While it can sometimes be difficult to understand just what exactly the related question or challenge is, in many education systems around the world, the 'answer' or 'solution' put forward is increasing the same:
Indeed, it seems that, over the past few years, not a week has gone by without some sort of high profile announcement about a new educational tablet initiative somewhere -- or about changes to an existing such project.
Excitement about the promise and potential of information and communication technology (ICT) devices for use in teaching and learning has been around for a few decades, but only recently has this been translated into large scale purchases of such devices for use in schools outside of industrialized, 'highly developed' countries. What's happening where, you ask?
Here are some random, but fairly representative, reports from recent years about this undeniable trend:
- Brazilian government to give tablets to state school teachers
- Fatih Project distributes 732,000 tablets (Turkey)
- Indonesian students in remote areas will soon receive tablets to replace textbooks
- Tablet computers in Kazakhstan schools by 2020
- Distribution of tablets to teachers for e-Learning project begins (Jamaica)
- Tablet-based learning taking shape in Malawi
- Russia announces new e-reader tablet for use in schools
- Swedish schools aim to ditch books by 2013
- Finnish school abandons books for tablets
- Romanian Education Ministry wants to equip all schools with tablets
- As Liberian schools remain closed, tablets could become digital classroom
- Colombian students and teachers will receive 900.000 tablets for free
- One primary school pupil, one tablet: Dakar mayor (Senegal)
- 410k tablets distributed to schools in 4 regions of Peru
Not all the news is about tablets going *out* to schools; devices can flow in the reverse direction as well:
- Junta’s Basic Education Commission wants One Million Tablets Returned from Children (Thailand)
- Government withdraws 88‚000 tablets from schools due to theft (South Africa)
- L.A. Unified takes back iPads as $1-billion plan hits hurdles (USA)
It's true that not everything that is announced actually comes to pass. Timelines are often a moving target, and the scope and/or scale of a project as initially conceived can change radically. But the trend is clear.
Why are educational policymakers authorizing the purchases of so many tablets in so many education systems around the world?
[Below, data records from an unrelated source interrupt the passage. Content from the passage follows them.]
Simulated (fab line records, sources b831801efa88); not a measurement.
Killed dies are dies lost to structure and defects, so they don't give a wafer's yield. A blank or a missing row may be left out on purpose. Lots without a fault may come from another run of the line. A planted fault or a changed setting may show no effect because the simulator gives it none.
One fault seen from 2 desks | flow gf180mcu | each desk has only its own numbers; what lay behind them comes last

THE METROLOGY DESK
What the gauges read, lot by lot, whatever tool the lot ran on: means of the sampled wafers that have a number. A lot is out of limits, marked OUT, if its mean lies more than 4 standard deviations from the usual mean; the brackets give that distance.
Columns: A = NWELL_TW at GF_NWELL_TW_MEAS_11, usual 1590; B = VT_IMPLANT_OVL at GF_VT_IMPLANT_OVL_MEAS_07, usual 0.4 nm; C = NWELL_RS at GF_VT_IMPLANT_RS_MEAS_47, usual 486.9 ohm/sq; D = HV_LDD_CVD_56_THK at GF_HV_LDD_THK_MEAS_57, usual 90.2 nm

Here are the five most common answers I get when asking this question:
- As one education official put it to me earlier this spring (I am only slightly paraphrasing), tablets 'are what people use today for learning. They used to use desktop computers, and then laptops. Now they use tablets.'
- Like other education technology devices, tablets are seen by some as powerful and iconic symbols of modernity within an education system. As such, their purchase and use within schools is seen to be representative of a forward-looking, modern educational system, and their existence and use can play a key role (both political and functional) in helping to introduce and advance a specific educational reform process within an education system.
- A decision has been made to buy lots of new equipment, and tablets are thought to be easier for kids to use than laptops or desktop PCs (the other choices considered).
- The shape and size (or what technology folks often call the 'form factor') of the device is like a book -- and books are what education systems are used to buying.
- Tablets have been shown to promote more learning. (I'll note parenthetically that the 'evidence' used to support this contention is often rather weak; more on this below.)
- Specific software applications or learning content to be used for teaching and learning are only available (or only thought to be available) on a tablet.
One reason that is not often openly stated by a ministry of education official, but which may in fact be an important part of the equation in certain countries, is that government wishes to jumpstart the fortunes of a local ICT industry, and figures that buying lots of tablets can help in this regard -- especially where there might be a local company that assembles tablets (while most of the parts may come from China, the final product may not: countries as diverse as e.g. Cote d'Ivoire and Haiti, Zambia and Morocco all have local tablet companies).
You may or may not consider these to be compelling reasons, but they are, for what it's worth, the most common ones I hear.
That's all well and good, you might say, but, taking a slight step backward, you might be inclined to ask:
What makes a device a tablet?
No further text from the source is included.